Kitchen Table Economics

The Road to CEO: Indra Nooyi

Running a business isn’t easy, especially when it has 264,000 employees. Indra Nooyi, the CEO of PepsiCo, is in charge of launching new products and expanding into foreign markets—on top of overseeing thousands of workers.

But her impressive career began without much fanfare. Nooyi left her home country of India to study business at Yale University. With only $500 on hand, Nooyi could barely afford a dress for her job interviews, a major obstacle for someone trying to start a career in business management. To solve her problem, Nooyi took a job as a receptionist in her college dorm. She worked the graveyard shift—midnight to 5 am—because the job paid 50 cents more per hour, even though it meant going to class, studying in the evening, and working until dawn. Nooyi often waited to serve students who never even showed up.
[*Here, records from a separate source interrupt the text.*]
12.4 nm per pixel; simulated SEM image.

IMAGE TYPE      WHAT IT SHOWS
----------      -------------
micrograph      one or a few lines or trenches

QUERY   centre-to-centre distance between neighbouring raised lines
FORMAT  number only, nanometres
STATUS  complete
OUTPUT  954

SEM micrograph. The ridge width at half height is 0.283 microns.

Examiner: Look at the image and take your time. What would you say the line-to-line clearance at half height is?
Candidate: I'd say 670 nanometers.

Being a receptionist, however boring, brought out Nooyi’s legendary work ethic. “I always had this urge, this desire, this passion,” Nooyi explains, to “settle in the United States.” Nooyi is famous for coming to the office at 7 am, staying until after 8 pm, and taking home bags of mail to read overnight and prepare for the following day. She reportedly wishes that there were 35 hours in a day in order to do more work.

That mindset has served Nooyi—PepsiCo’s first female CEO—very well on the corporate ladder. But it all started with hard work and just enough money for a nice dress.